Fang Talks

Alliteration is awesome!
19 03 12

So many feels ):

I don’t know, but somehow today feels a bit hazy in some way.

Everything looks, smells, tastes, and is totally real. But there’s this faint feeling laid on top of it, kind of the feeling you have when you dream. I don’t know what it is. Nothing of significance happened today. Though this feeling did have me reflect on my feelings on stuff for some reason.

AND THERE’S SO FLIPPING MANY

Ahem.
I don’t know. Just… ugh. Again. And I don’t feel like doing shit for the coming test week, either. (That’s next week, damnit.) This is even worse than last one.
Perhaps I’m subconsciously noting that I’m getting so fucking close to the end of what has so far been, and maybe will always be, the best period in my life. For a change, I’ve lived happily the past couple of years, and only a few months from now, it’ll end.

Just like that. My entire social situation, in shambles. I’ll be alone again. Alone, amidst a mass of people I don’t know. Amidst a mass of people. Amidst of people I don’t know.

Sure, I’ll try my best to keep regular contact with all the good bros and sisses I know and love, but it won’t be the same.
I know some of you guys I’m talking about are reading this. I guess I’m supposed to say something here, but I have no idea what. Just… <3 It's all coming dangerously close guys. The whole "moving on with life" thing is coming dangerously close, and I don't like it one bit. I predict depressive blog posts for months. ~ Fang

Comments

  • 20/03/2012 (8:38 PM)

    New experiences can be fun! Yeah, basically agreeing with Hazel.
    Keep calm and stay awesome.

    (Oh guess who got a new blog?)

  • 20/03/2012 (5:30 AM)

    Then you and I can both post depressing posts. I know I’ll be if this job situation doesn’t improve soon. ._.

  • Zyu
    20/03/2012 (1:50 AM)

    Solitude isn’t all that bad sometimes, I really enjoy mine.

  • 20/03/2012 (12:19 AM)

    At least I won’t be the only one depressed around here. Just remember this Fang ma boi, me and my best friend have been together for nine years now. Nine years. You can have that too. Don’t worry about it, you can make new friends and meet new people. I’d say a stranger is a friend you haven’t met, but I don’t believe that myself. Don’t be afraid of meeting new people, one of them could be a spectacularly awesome person that you just love hanging out with. Until that time, you still have us, and you even have Levy. She lives near you, so she can and will still be your friend. Tis not the end, but a new beginning.

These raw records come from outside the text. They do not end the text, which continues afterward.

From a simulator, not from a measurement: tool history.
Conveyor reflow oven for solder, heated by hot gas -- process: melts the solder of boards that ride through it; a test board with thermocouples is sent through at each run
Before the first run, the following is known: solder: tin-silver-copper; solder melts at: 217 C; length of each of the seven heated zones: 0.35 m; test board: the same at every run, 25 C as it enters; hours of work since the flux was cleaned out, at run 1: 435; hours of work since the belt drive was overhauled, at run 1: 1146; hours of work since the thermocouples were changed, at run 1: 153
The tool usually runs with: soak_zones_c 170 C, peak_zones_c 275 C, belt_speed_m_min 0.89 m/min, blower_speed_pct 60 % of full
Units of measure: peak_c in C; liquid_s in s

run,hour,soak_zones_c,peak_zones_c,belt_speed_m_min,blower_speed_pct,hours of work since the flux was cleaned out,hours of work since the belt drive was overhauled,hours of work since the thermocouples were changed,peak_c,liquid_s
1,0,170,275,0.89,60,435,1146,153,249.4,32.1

    Insert generic quote here.

  • 19/03/2012 (11:17 PM)

    It’s really not that bad. What with you being a social person you’ll make new friends in no time as well as having no problem maintaining your old ones.

  • 19/03/2012 (10:28 PM)

    I know. :[. I also understand what you mean when you says there’s a sort of layer around everything, I get that too sometimes. :/. …I don’t know if it makes you feel better, and it doesn’t have any particular reason, but I have a teeny-tiny sort of present for you. It’s not very awesome or anyting, but you might like it anyway. I’ll give it to you tomorrow at school >;].

  • 19/03/2012 (9:40 PM)

    Just drop in some time!
    why dont you move to middelburg/nijmegen with me?